A 39th-round pick in 2005, Bell drove in 28 runs in 208 at-bats at low Class A Greenville last season.
• A return to the Cal League had not been kind to Rangers righthander Edinson Volquez. During his first turn through the league in 2004--when his first name was still spelled 'Edison'--Volquez went 4-1, 2.95 in 40 innings at Bakersfield. This year, Volquez was 0-1, 15.75 and had allowed 14 earned runs on 10 hits in eight innings of work.
Volquez reached the majors in 2005, going 0-4, 14.21 in 13 innings with the Rangers. The next season he went 6-6, 3.21 with Triple-A Oklahoma before another sub-par performance with the Rangers (1-1, 7.29 with 15 strikeouts and 17 walks in 33 innings).
CAROLINA ON MY MIND• Royals third baseman Mario Lisson ranked on the back end of the Royals' top 30 prospects after the 2004 and 2005 seasons, but he fell off the list after last season following a second straight year in the low Class A Midwest League. The upside was that Lisson got in a full, healthy season, playing 130 games at Burlington and hitting .263/.368/.421 with 13 homers in 463 at-bats.
Signed in 2002 out of Venezuela, Lisson is still just 22, and he was off to a solid start at Wilmington this season, batting .267/.333/.533 through eight games. An American League scout had plenty good to say about him. "He moves really well for a big kid," the scout said. "He just seems to get very good reads. I've seen him make plays going back on balls that would have caused a lot of guys fits over there, and I've seen him charge balls and make that throw on the run.
"Good lateral movement, as well, with plus arm strength. Offensively, he puts the ball in play–solid, disciplined hitter. He hit balls hard all over the place the last few days."
POSTCARDS FROM FLORIDA• Marlins 2004 sixth-round pick Brad McCann saw his numbers dip to .231/.288/.360 at high Class A Jupiter last season, so he's repeating the level this year.
McCann was repeating it well. McCann had two homers (he hit 12 all of last season) and was batting .412/.421/.765 in 17 at-bats.
"He came (to Jupiter) and it's just not as favorable as low Class A Greensboro is to hit in," Marlins hitting coordinator John Mallee said. "He's a gap-to-gap guy in his approach. When he's going good, he's driving the ball to right-center and reacting in. Well here, he'd be driving balls to right-center and they'd be getting caught--they wouldn't be going anywhere because it's just not a favorable park to hit in. And not to make an excuse, but as a result of that, I think he changed his approach, thinking he had to try to pull the ball if he wanted to hit for some power.

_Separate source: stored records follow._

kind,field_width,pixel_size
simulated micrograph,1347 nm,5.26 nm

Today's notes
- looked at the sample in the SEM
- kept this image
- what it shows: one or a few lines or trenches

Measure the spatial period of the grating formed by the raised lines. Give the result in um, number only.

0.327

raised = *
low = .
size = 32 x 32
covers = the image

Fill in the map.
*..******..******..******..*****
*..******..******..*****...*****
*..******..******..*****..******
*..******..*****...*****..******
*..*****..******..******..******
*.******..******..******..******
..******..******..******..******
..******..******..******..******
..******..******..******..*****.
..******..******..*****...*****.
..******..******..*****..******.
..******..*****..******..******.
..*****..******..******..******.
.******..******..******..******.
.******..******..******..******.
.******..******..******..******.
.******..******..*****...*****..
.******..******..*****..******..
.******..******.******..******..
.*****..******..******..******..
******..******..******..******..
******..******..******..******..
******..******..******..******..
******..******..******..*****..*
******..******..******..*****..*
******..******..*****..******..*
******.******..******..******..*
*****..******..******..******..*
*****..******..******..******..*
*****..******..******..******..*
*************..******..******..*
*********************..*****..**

"When he did that, he started chasing balls out of the zone because he had to cheat a little bit. And that took away his strength of staying closed, staying on the ball and reacting."
--Compiled by Chris Kline
Cunningham collected two hits in five at-bats in big league camp as a 19-year-old this spring, however the teenager doesn't remember which pitcher either one of those base hits came against.
"I couldn't even tell you," he said. "It was just an eye-opening experience to get up there for a couple games and have guys like Jim Thome treat you like a human being.
"It makes you realize that you belong. Maybe you're not ready to be there yet, but they treated you like you belong. It puts your mind at ease to go out there and keep working hard to get better."
A sixth-round pick out of Everett (Wash.) Community College in 2005, Cunningham got off to a fast start at high Class A Winston-Salem. Through 31 at-bats, he was hitting .419/.486/.581.
Not bad for a guy who just turned 20.
"He's very professional in the way he goes about his business," Warthogs manager Tim Blackwell said. "He's very matter of fact just in the way he goes about it. He's a gamer and doesn't quit.
"I see him being better than just a guy who can hold his own in this league. He's going to put up some numbers and we're going to keep throwing him out there."Nearly Unnoticed
Cunningham was undrafted coming out of high school in Washington, and he wasn't well known when he went to junior college. But scouts came out in droves to see his teammates, righthanders Zach Simons and J.T. Zink, and Cunningham took advantage of all the newfound attention.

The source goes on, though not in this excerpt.